By Thomas May, Special to The Seattle Times
“The spirit of percussion opens everything,” musician John Cage once declared. He had in mind the way percussion music can open the door to unaccustomed ways of listening — and even of perceiving the environment around us.
That spirit imbues Andy Akiho’s “Seven Pillars.” On Dec. 3 at Emerald City Music in Seattle, the New York-based ensemble Sandbox Percussion will give the live-performance world premiere of this epic creation for drums, woodblocks, vibraphone, marimba, glockenspiel and a host of other instruments ranging from tuned metal pipes to a cigar box.

Written for the quartet of percussion players comprising Sandbox — Ian Rosenbaum, Jonathan Allen, Victor Caccese and Terry Sweeney — the evening-length “Seven Pillars” is Akiho’s biggest instrumental composition to date.
It can actually be experienced in several incarnations: as an album (released in September and nominated for two Grammy Awards for best contemporary classical composition and best chamber music/small ensemble performance), as a sequence of experimental accompanying films (viewable on YouTube) and as a live concert staged with lighting design by the theater director Michael Joseph McQuilken — the version that will be presented at Emerald City Music.

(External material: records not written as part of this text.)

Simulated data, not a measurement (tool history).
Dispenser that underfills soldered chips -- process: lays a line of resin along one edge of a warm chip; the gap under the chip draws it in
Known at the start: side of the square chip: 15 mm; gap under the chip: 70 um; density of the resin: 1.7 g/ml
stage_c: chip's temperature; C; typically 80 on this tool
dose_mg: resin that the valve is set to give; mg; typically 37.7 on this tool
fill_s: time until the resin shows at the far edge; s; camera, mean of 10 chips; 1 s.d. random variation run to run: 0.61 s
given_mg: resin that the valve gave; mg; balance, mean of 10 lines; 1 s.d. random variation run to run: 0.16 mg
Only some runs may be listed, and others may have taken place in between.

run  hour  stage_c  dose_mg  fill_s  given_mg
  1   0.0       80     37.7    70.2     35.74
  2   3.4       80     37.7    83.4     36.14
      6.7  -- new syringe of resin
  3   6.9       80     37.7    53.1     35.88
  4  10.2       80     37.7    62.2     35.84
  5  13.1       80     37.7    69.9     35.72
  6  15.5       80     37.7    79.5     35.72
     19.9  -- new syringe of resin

“My goal was to create a concert of different experiences and emotions that are all connected,” Akiho said in a Zoom conversation from his home in Portland. It’s especially fitting that the performance premiere is taking place in Seattle. It was during his early years on the faculty at Cornish College of the Arts (in the late 1930s) that Cage formulated some of his radical ideas. Akiho says that he has “always felt some connection to Cage.”
The 42-year-old composer and percussion performer started the project with a stand-alone piece introduced in 2014, “Pillar IV.” But already at that stage, Akiho could envision the much larger structure that would become the foundation for the nearly-80-minute “Seven Pillars.”
Each pillar refers to a movement scored for all four players. An additional four solo movements for each member of Sandbox function as extensive interludes, making for a total of 11 movements.
The result is a vast palindrome, with the original “Pillar IV,” the longest, positioned at the very center. At the same time, “Seven Pillars” begins with unpitched sounds but builds a progressively increasing palette by incorporating the tuned percussion instruments introduced in the first three solos.
Though Akiho acknowledges that offering a programmatic description might make “Seven Pillars” more “relatable” to an audience, he resists resorting to images like the “seven pillars of wisdom” or the “seven gods of fortune” from Japanese folklore.
“I realized that would be forcing it to have a false narrative and wanted it to be just about the structure of the music itself,” he says. “I’m always intrigued by the backbone of any art, whether it’s martial arts or architecture.”
In fact, the architecture of the Pantheon inspired one of Akiho’s breakthrough works, “Beneath Lighted Coffers,” a concerto for steel pan. While living in Rome as the recipient of a composition prize, he became intrigued by the historical layers of the ancient temple with its extraordinary concrete dome. Akiho combined this fascination with his love of the steel pan, an instrument he began exploring during a period spent in Trinidad. “That’s how I got started as a composer,” Akiho says, “while teaching and arranging for steel bands in Crown Heights and Brooklyn.”
An influential director in the contemporary music scene, McQuilken likewise has a background as a street percussionist. After a stint at the University of Washington around the turn of the century, he performed as a busker at Seattle Center, playing an instrument “basically made out of garbage — things I knew I could beat up and replace for free.” Now based in New Haven, he regards Seattle as “the birthplace of me as an independent artist.”
For the lighting design component of his staging, McQuilken uses seven pillars of Bluetooth-enabled lights that are manipulated by the percussionists. He describes Akiho’s music as ideally suited for translation into visual terms: “It has so much movement, with angles and jagged moments that add this constant element of surprise. The visuals have so much material to respond to."
Sandbox musician Rosenbaum, like McQuilken a longtime collaborator with Akiho, explains that he and his fellow performers control the lighting with an iPad that gets passed around among the quartet. “It’s like another instrument. We zoom our way through hundreds of lighting cues that we’re able to rhythmically match up with the music in a way we’ve never been able to do with an outside lighting technician.
That sheer physical virtuosity generates considerable excitement. “We have this ability to reach people who perhaps wouldn’t be normally interested in a contemporary music concert — because there is a visual appeal to what we’re doing,” says Rosenbaum.
But what can seem like spur-of-the-moment gestures are the manifestations of an incredibly disciplined collective musical intelligence: The Sandbox players execute hundreds of thousands of notes from a precisely notated score when they play “Seven Pillars.”
“It’s immensely gratifying to take Andy’s music and analyze it from a very nerdy basis, if you’re interested in that,” Rosenbaum says. “But if you don’t care about that, it’s just fun, beautiful music to listen to. It can really reach everyone.”